In education, there is no syllabus to which they can easily relate. In fact, the education system pays little regard to the Orang Asli community beyond a small chapter in the one of the textbooks provided. Infrastructure facilities are static and not suitable for nomadic tribes.
There are many other violations to their culture and way of life, not least being the thorny issue of forced conversions – whether to Islam, Christianity or any other religion.
“Their own beliefs are not recognised nor respected although they have a right to practise their own beliefs,” Nicholas says.
The point is that the Orang Asli neither need nor want the government’s sympathy or election year hand-outs by some visiting politician. They do not want houses they cannot live in nor education that is not relevant to their way of life. All they want is to be recognised for their culture, beliefs and way of life.
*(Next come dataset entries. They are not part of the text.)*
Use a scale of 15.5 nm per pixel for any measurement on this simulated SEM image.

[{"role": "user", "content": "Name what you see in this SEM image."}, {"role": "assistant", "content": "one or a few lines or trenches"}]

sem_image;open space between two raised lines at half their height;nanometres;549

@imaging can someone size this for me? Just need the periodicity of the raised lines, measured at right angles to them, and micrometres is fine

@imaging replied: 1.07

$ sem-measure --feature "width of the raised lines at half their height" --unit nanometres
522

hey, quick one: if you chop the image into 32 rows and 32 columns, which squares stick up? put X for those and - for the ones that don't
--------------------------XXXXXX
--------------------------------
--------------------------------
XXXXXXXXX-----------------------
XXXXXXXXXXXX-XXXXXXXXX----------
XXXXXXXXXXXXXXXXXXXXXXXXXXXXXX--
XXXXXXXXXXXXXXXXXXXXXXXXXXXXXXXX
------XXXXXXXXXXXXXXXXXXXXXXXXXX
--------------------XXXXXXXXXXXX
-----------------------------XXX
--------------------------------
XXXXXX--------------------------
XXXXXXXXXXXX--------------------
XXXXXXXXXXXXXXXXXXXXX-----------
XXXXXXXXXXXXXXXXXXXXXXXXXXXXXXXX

Now? They are trying to fight back. They have stood up to the logging companies and the miners raping their land. The government’s response? Arrest and violent detention. One looks at the Rohingya in Myanmar and wonders if things will ever get that far. It does not bear thinking about.
But if Shaq’s people don’t tread carefully they might—indeed will—suffer even more. In one village, the government constructed a suria: a Muslim prayer room, like a mini mosque. Did the people use it?
If course they did. They used it to shelter their pigs at night. Now that is confrontational.